Viewers were fascinated, in part, because the Jennings in many ways, seemed like them, indistinguishable from average Americans. But even more fascinating was the fact that the Jennings had a dark secret…they were spies, they were committing espionage on behalf of the Soviet Union and, amazingly, they fooled everyone around them.
Enter Russians Among Us by Gordon Corera. Corera is a long-time and well-respected BBC security correspondent who has written extensively on intelligence matters to include works on MI6, cybersecurity and CIA-related topics. In Russians Among Us, he proves the dictum that often truth is stranger than fiction. Corera masterfully tells the real story of Russian illegals for the first time in detail and sets their role against the broader story of espionage between Russia and the West from the Cold War until present.
Russian illegals, like the fictional Jennings family, have been part of the Soviet and now Russian spy landscape, since 1917. For Russian leaders, including current President Vladimir Putin, illegals have always been the pride of Soviet and Russian intelligence, true heroes, and protectors of the Russian Motherland.
In Russians Among Us, Corera focuses on the group of ten illegals in the United States who were arrested by the FBI in June 2010, and who were the inspiration for The Americans. The real-life illegals were traded for four Russians who were languishing in prison as a result of their past spying for the West. Corera introduces us to the families of these illegals and describes their personal lives, day-to-day activities and family dynamics. He discusses their missions, beginning with their recruitment in Russian universities, their SVR training, their preparation for a decades-long assignment to the United States and their eventual downfall in 2010 at the hands of a persistent and dogged FBI operation known as “Ghost Stories.” This was one of the largest, and most sensitive counterintelligence investigations in FBI history.
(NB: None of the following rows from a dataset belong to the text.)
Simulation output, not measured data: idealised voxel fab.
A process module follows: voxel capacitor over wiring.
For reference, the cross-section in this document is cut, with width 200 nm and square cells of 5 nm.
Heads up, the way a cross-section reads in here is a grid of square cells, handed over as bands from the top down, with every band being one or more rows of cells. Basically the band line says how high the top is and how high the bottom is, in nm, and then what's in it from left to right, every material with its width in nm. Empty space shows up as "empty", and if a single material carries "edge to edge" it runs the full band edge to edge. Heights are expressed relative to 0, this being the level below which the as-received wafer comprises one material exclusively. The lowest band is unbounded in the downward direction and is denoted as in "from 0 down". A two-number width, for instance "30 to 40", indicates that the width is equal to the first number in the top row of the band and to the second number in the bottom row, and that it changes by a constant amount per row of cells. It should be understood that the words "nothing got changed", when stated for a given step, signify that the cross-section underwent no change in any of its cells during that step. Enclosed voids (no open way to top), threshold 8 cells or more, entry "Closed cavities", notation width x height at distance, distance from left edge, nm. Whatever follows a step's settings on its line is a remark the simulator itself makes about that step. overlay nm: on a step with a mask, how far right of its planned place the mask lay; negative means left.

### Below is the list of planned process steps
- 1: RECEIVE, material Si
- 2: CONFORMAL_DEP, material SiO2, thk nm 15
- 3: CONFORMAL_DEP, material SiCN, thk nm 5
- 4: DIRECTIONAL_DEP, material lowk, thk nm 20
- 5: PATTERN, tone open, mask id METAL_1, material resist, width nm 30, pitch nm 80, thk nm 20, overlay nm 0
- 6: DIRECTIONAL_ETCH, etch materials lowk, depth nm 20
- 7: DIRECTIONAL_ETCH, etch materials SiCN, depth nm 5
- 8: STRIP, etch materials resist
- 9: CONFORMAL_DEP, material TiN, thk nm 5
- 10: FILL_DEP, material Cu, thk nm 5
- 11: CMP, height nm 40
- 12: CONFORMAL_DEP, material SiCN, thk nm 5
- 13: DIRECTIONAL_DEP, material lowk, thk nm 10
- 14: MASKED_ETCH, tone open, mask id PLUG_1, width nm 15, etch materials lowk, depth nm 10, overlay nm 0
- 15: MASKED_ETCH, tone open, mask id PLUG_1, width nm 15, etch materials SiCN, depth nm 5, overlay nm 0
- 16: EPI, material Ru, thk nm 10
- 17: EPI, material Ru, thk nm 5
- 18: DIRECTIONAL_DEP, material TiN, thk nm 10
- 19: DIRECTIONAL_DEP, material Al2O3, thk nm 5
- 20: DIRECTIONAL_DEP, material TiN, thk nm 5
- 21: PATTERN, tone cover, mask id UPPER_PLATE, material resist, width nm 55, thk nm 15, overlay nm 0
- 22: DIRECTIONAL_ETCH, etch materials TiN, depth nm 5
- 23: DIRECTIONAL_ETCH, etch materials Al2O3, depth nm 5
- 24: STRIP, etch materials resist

What devotees of The Americans saw on their television screens comes to life in Corera’s book. While the ten illegals he focuses on did not commit (nor were they allowed to commit) the gory assassinations and killings routinely portrayed in the TV series, they did spot, assess, and provide recruitment fodder to the SVR, and worked tirelessly to collect and analyze the intelligence needed by Moscow Center to support Russia’s espionage campaign against the West.
Corera brilliantly juxtaposes the activities of the illegals in the US with the evolution of Moscow’s changing intelligence priorities, and specifically the thinking of Vladimir Putin, who once boasted that his first job in the KGB was working with illegals. For the SVR and Putin, illegals were venerated spies, and were part of the “long game” when it comes to espionage. This, Corera says, was why the 2010 arrests were such a devastating blow to Putin. Adding to his “humiliation” was the fact that one of his own, Alexander Poteyev, led to the takedown. Poteyev, who worked in Directorate S within the SVR (responsible for the illegals), was recruited by the FBI in New York City in 1999 and provided intelligence on the illegals for over a decade.
Throughout the book, Corera focuses on Putin’s obsession with spying, particularly against the United States, arguing that Putin had not only built a personality cult around himself, but also around his spies. This, says Corera, is what contributes to Putin’s total disdain for “traitors” and his daunting and unrelenting desire for revenge. To illustrate, Corera chronicles the plights of several well-known “traitors,” to include the details surrounding the poisoning of Alexander Litvinenko in London in 2006, the multiple assassination attempts against Boris Berezovsky and, of course, the poison attack on Sergei Skripal and his daughter Yulia in Salisbury in March 2018.
Cleverly interwoven throughout Corera’s narrative of the illegals are the personal stories too of the four Russian spies who would be part of the spy exchange in 2010. Alexander Zaporozhsky, Sergei Skripal, Gennady Vasilenko and Igor Sutyagin. Corera discusses their roles as spies for the West, detailing what they did, how and why they were captured, and why the US Intelligence Community insisted they be returned as part of the spy swap.
Corera is at his best when describing the final days and hours leading up to the illegals’ arrests. There is, of course, a lengthy discussion of Anna Chapman, the illegal who gained celebrity status for her good looks, provocative personality and her ability, according to Corera, to “get men to talk.” It was Chapman’s poor tradecraft, however, and the FBI’s clever operational maneuvering that led eventually to her arrest and to the arrest of the others on June 27, 2010.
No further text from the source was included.